How to Vet an Asbestos Removal Contractor Before You Hire
Updated Jul 2026 · 5 min read
The hire is the riskiest decision
Getting asbestos out of a building safely depends less on the material than on who you let touch it. A careless crew can spread fibers through a house that was clean before the job started, and you may not learn about it until much later. The listings in a directory give you a shortlist. The questions below tell you which of those companies deserve a callback.
Confirm they are licensed for abatement, not just construction
Asbestos work is regulated separately from ordinary building work. Most states require abatement contractors and their workers to hold a specific asbestos license that is distinct from a general contractor's registration, with periodic refresher training set by the state. Ask for the license number and check it against your state environmental or labor agency yourself, rather than accepting a photocopy. A company that gets cagey at this point is telling you something useful.
Ask who is actually on site
The person who quotes the job is not always the person who does it. Ask whether the removal is performed by the company's own trained employees or handed to a subcontractor, and whether a certified supervisor stays on site while the work is happening. You want the license you checked to belong to the people in the plastic suits, not just the name on the truck.
Keep the tester and the remover separate
There is a built-in conflict of interest when one company inspects the property, declares a problem, removes it, and then signs off on its own work. Independent clearance is the cleaner arrangement: after removal, air sampling is handled by a third-party lab or an industrial hygienist who does not profit from the abatement. Ask how post-removal clearance testing is done and who reads the results. If the same crew both creates the invoice and grades its own homework, push for an outside check.
Get the containment and disposal plan in writing
A real plan describes how the work area will be sealed, how the negative-air equipment vents, and how waste is bagged, labeled, and hauled away. Licensed disposal sites issue paperwork that follows the material to where it ends up, and a legitimate contractor keeps that record and will share a copy. If the answer to "where does it go" is a shrug and "we handle it," the plan is not finished.
Insurance that actually covers asbestos
Standard general liability policies frequently exclude pollution, and asbestos in particular. Ask for a certificate of insurance and confirm that asbestos or pollution coverage has not been carved out of it. Workers' compensation matters as well. If an uninsured crew member is injured on your property, the fallout can land on you, so ask for proof rather than a verbal assurance.
Notification and permits are part of the job
Depending on the size of the work and local rules, a contractor may be legally required to notify a government agency before the first wall comes down, sometimes with a waiting period built in. Under the federal NESHAP program administered by the EPA, certain renovation and demolition activities involving asbestos must be reported in advance. A contractor who already knows the notification requirement for your area, without having to look it up mid-conversation, is usually one who does this regularly. Handling the permit is their responsibility, not yours.

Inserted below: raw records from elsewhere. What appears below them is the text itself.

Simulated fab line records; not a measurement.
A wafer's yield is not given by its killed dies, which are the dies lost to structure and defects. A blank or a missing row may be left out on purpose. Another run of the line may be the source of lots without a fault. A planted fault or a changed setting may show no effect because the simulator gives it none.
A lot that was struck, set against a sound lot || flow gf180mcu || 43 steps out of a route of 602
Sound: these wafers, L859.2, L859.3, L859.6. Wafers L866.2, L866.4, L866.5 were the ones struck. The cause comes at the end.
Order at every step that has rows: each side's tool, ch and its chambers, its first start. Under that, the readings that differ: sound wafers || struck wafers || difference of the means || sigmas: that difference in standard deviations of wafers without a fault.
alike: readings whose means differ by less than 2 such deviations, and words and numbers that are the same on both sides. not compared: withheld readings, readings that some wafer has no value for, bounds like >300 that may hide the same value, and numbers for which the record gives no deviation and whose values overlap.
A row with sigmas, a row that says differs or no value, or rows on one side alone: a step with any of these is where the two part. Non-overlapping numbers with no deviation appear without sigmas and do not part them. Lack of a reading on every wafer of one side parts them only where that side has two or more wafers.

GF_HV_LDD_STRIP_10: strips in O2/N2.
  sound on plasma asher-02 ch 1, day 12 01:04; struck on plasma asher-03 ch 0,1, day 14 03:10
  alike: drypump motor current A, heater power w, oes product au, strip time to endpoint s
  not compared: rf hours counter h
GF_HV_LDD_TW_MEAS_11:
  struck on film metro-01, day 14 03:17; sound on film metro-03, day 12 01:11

Watch how the quote is built
Be skeptical of a firm number that shows up before anyone has looked at the material or read a lab report. Sealed floor tile in good condition is a very different job from crumbling pipe insulation in a boiler room, and an honest company prices the work only after it knows which one it is facing. Ask what could change the price once the walls are open, and get that answer in writing. A written scope keeps a mid-job surprise from turning into a negotiation while your home is wrapped in plastic and you have nowhere else to sleep.
Red flags worth walking away over
- Pressure to skip testing and go straight to removal
- Reluctance to share a license number or an insurance certificate
- One crew that inspects, removes, and clears its own work with no outside lab involved
- Cash-only terms, or no written contract at all
- Vague answers about where the waste actually goes
Any single item here is a reason to slow down. Two or more, and the low bid stops being a bargain.
A short call script
When you phone the companies on your list, you can cover most of what matters in a few minutes:
- Are you and your on-site crew licensed for asbestos abatement in this state, and what is the license number?
- Who performs the clearance testing after the work, and are they independent of your company?
- Does your insurance include asbestos or pollution coverage, and can you send a certificate?
- Who files the required notification with the agency, and how long before the start date?
- What is included in the written scope, and what would change the price once you begin?
The answers matter, but so does the manner. A contractor who welcomes these questions tends to be the one you want. A contractor who treats them as an insult tends to be the one you were right to screen out.
After you choose
Keep every document the job generates: the signed scope, the insurance certificate, the notification confirmation, the disposal records, and the clearance results. If you ever sell the property or file an insurance claim, that paper trail is proof the material was removed by licensed people and that the air was cleared afterward. It is also the simplest way to hold a contractor to what they promised on the phone.